Larian’s Swen Vincke on Feedback Late in Development

Larian CEO Swen Vincke has penned a new post for his blog, this time focusing on how to handle feedback this late in development, with a concrete example from Divinity: Dragon Commander. Changing things based on it might cause a whole host of new issues to solve, but not addressing it means that those problems will pop up in reviews and annoy players around:

To make it concrete, the issue at hand has to do with the difficulty, pacing and tempo of the RTS part of Dragon Commander. Several journalists think it’s too fast and too hard. That would be a simple enough thing to solve if it weren’t for that other group who thinks it’s too easy. Go figure 😉

Unfortunately it’s not something we can easily fix by introducing a gamespeed slider or balancing multiplier, so we’re either going have to make a real choice for who our primary audience is or introduce completely different sets of balancing data from which players can choose.

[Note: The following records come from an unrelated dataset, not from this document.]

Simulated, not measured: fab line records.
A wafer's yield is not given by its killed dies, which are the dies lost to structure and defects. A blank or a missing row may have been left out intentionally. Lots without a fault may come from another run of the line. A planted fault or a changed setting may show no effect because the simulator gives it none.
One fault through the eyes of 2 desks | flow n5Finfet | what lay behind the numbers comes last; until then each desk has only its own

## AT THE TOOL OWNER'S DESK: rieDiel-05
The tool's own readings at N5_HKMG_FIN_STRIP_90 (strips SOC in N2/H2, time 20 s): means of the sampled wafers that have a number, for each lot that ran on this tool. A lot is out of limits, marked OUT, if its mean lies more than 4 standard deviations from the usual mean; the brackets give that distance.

That obviously will impact development, because suddenly we’ll have doubled our balancing work, so it’s not a trivial thing because it means not only extra design work, but also a shitload of extra QA work.

For the purpose of my blog and my arguments pro self-publishing, whatever our choice in this is doesn’t really matter. The cool thing is that we actually can choose and that we know things like this prior to release, so we have a chance to do something about it. If we didn’t self-publish and wouldn’t have been that closely in touch with the journalists, we would never even have had this opportunity.

For the purpose of the success of my game, it of course matters a lot.

Personally, I’m no big fan of things like difficulty and gamespeed sliders and I certainly don’t want to have to put a slider on easy when playing myself. If I have to do that, I consider it bad balancing on part of the developer. It’s up to the developer to ensure that my play experience is a perfect fit. But of course I also want it to be challenging, and I want the game to be challenging without me having to put the slider on nightmare levels. If I can read a book while playing, you’ll hear me screaming about the game being dumbed down and I’ll probably stop playing it. (Yes, there’s not that many games being released nowadays that I’m happy about and it’s not because I’m a game developer that I don’t have the same god-given right like other gamers to expect a game to be made for me only )

I’m pragmatic enough to realise that we’ll never be able to please everybody, so in all cases a certain amount of customisation needs to be present on the gameplay front. But that doesn’t remove our development responsibility of trying to come up with balancing values that feel (just right) to the majority of players who bought Dragon Commander, and in this particular case, it looks like that will not be an easy task. We might even have to revert of the horror of asking you what type of player you are when the game commences. Hmmm. TBD, that’s for sure.